The survey found respondents from regions across the UK believed prices increased over the course of the month. However the research suggests households in the South and East of England are more confident about price rises than those in the North of England, Scotland or Wales.

Gráinne Gilmore, head of UK residential research at Knight Frank, said: “House price sentiment is mirroring the broader pick-up in confidence after Brexit. This comes as initial data shows a continuing positive picture for both employment and economic output.

House price sentiment increases following Brexit vote

“The housing market is now entering the typically busier autumn season, with indications that activity is rising, especially in key urban areas. There is still uncertainty surrounding the next steps of how the UK will move to exit the European Union, and this could create some economic turbulence. Yet the fundamentals of the housing market remain unchanged, underpinned by limited supply and ultra-low mortgage rates. ”

Tim Moore, senior economist at IHS Markit, said: “September data highlights a sustained recovery in house price sentiment from the three-and-a-half year low seen just after the EU referendum. In each of the past two months, UK households’ views have become more upbeat in terms of both current property values and expected prices for the year ahead. There are early signs of a V-shaped recovery in house price sentiment across all UK regions monitored by the survey.

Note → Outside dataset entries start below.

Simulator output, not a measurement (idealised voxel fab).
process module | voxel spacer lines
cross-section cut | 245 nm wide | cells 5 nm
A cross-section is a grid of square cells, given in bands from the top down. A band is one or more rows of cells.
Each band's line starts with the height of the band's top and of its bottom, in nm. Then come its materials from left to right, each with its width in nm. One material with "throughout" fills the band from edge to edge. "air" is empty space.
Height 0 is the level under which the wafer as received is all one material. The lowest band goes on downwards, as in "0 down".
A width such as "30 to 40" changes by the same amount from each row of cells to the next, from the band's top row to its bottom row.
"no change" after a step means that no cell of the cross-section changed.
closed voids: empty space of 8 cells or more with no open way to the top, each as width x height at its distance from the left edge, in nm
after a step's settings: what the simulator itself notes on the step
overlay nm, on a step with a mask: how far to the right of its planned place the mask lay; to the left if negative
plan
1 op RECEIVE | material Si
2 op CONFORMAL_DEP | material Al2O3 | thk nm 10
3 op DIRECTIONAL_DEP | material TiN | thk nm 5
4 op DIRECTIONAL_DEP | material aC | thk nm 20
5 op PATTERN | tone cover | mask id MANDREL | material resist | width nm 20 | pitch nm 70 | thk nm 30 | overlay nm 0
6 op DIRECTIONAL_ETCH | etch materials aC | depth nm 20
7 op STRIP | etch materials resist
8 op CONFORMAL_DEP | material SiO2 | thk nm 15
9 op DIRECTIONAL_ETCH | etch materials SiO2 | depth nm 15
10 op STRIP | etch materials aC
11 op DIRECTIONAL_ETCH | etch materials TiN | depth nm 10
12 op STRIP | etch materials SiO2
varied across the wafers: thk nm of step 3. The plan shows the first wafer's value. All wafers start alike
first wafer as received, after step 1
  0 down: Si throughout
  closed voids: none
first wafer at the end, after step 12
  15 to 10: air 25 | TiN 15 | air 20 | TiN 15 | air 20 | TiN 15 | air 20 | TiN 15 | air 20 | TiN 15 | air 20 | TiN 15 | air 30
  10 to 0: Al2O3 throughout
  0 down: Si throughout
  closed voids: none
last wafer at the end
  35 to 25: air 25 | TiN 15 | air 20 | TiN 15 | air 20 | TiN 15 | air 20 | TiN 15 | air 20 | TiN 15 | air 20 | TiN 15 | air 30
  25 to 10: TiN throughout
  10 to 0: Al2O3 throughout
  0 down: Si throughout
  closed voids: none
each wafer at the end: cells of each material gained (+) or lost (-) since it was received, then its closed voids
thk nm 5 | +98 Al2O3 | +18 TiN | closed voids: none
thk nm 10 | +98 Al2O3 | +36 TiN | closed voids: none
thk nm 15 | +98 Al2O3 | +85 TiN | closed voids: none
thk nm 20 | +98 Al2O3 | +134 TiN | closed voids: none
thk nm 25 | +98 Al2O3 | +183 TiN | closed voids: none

“However, looking through the summer volatility, house price sentiment remains weaker than seen on average in the first half of the year, and well below the peaks seen during spring of 2014.

“As a result, recent survey data indicates that Brexit uncertainty has temporarily dented but not derailed housing market confidence. Moreover, the prospect of low interest rates for longer and an entrenched shortage of housing supply are key factors supporting UK property values.”